They say scores of troops and police were also killed for refusing to fire on civilians. Syrian authorities say more than 500 soldiers and police died in clashes with "armed terrorist groups," whom they also blame for most civilian deaths.

Opposition discussions
The 3,000-word document was circulated at a Syrian Authority-sanctioned opposition conference of 150 people Monday in Damascus, the Guardian said, noting the U.S. ambassador urged dialogue between the opposition and the regime.

The document demands a "clear and frank apology" and accountability for organizations and individuals who "failed to accommodate legitimate protests," and compensation for the families of victims of repression.
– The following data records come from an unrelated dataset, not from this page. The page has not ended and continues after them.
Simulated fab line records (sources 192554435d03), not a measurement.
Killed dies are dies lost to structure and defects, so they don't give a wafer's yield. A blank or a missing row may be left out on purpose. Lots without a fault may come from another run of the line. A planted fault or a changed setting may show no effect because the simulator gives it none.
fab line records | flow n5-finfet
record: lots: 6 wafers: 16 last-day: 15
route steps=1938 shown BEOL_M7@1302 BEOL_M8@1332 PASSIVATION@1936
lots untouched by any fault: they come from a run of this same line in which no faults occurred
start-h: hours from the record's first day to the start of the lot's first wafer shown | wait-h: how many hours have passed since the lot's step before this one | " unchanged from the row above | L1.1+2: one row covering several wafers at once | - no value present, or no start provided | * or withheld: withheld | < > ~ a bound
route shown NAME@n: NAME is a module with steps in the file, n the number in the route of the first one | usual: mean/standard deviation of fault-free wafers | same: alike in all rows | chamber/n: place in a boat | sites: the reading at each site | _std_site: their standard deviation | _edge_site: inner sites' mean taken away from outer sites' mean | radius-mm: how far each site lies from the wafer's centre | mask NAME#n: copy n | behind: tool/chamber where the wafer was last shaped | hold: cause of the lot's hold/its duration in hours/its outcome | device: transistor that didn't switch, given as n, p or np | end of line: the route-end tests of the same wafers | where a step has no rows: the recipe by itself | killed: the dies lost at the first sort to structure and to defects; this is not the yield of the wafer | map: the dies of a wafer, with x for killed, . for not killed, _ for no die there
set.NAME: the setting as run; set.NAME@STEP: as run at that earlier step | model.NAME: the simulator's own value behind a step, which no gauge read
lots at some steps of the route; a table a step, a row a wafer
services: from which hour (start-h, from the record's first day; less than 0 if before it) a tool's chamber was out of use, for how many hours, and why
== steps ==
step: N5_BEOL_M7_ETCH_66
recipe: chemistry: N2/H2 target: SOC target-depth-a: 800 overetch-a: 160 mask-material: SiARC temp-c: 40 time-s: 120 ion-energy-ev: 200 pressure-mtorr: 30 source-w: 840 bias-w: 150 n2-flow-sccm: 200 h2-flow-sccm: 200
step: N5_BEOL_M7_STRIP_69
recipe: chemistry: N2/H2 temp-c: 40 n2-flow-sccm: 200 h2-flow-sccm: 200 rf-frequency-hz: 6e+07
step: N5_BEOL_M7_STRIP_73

It calls for the ruling Baath party to be subject to a new law on political parties — though the party would still provide 30 of 100 members for a proposed transitional national assembly. Seventy others would be appointed by the president in consultation with opposition nominees — which will still leave Assad in a powerful position.

Several of the proposed measures have already been mentioned in public by Assad, fueling speculation he is at least partially following through on some of the document's recommendations.

The roadmap is signed by Louay Hussein and Maan Abdelsalam, leading secular intellectuals in a group called the National Action Committee, the Guardian said. Both men met the vice-president, Farouk al-Sharaa, before Assad's most recent speech, diplomats told the newspaper.

"It would be a big mistake if the Americans tried to influence this initiative and a mistake for the opposition to let them," a prominent Syrian intellectual with close links to the regime warned the Guardian. "I would advise them to distance themselves from the U.S."

A U.S. state department spokesman told the Guardian, "We are encouraging genuine dialogue between the opposition and the regime but we are not promoting anything. We want to see a democratic Syria but this is in the hands of the Syrian people."

Syrian forces block escapes
Word of the draft document emerged as Syrian army forces spread through a restive mountainous area near the Turkish border on Thursday. The death toll from a two-day military siege rose to 19 people, according to activists and a witness.

The action by Syrian troops in the northwestern area of Jabal al-Zawiya appeared to be aimed at preventing residents from fleeing to Turkey, where more than 10,000 Syrians have already taken shelter in refugee camps, activists say. The refugees have been a source of deep embarrassment to Damascus, one of the most tightly controlled regimes in the Middle East.

"They fear there will be sympathy for the people who are fleeing, and they are frightened that this will cause international pressure to mount on the regime," said Mustafa Osso, a prominent Syrian-based human rights activist.

Only five Syrians made it across the border Thursday, the lowest number in days, said Turkish officials. Over the past week, more than 10,000 Syrians rushed across, fleeing their army's violent crackdown against demonstrators.

Syrian forces were consolidating their hold on the Jabal al-Zawiya after two days of heavy shelling in the area, particularly in the village of Rameh, said Osso. That assessment was repeated by Lebanon-based activist Omar Idibi and an eyewitness who spoke on condition of anonymity, fearing reprisals.

They said most people were killed Wednesday and early Thursday. Idibi said the death toll was likely to rise as people were pulled out of rubble from smashed homes in some areas.

Idibi said part of the fighting was prompted by Syrian forces trying to hunt down several dozen comrades who abandoned their arms. Some rebelled while in Rameh village, while others split away from the armed forces in earlier fighting this month in the nearby town of Jisr al-Shughour.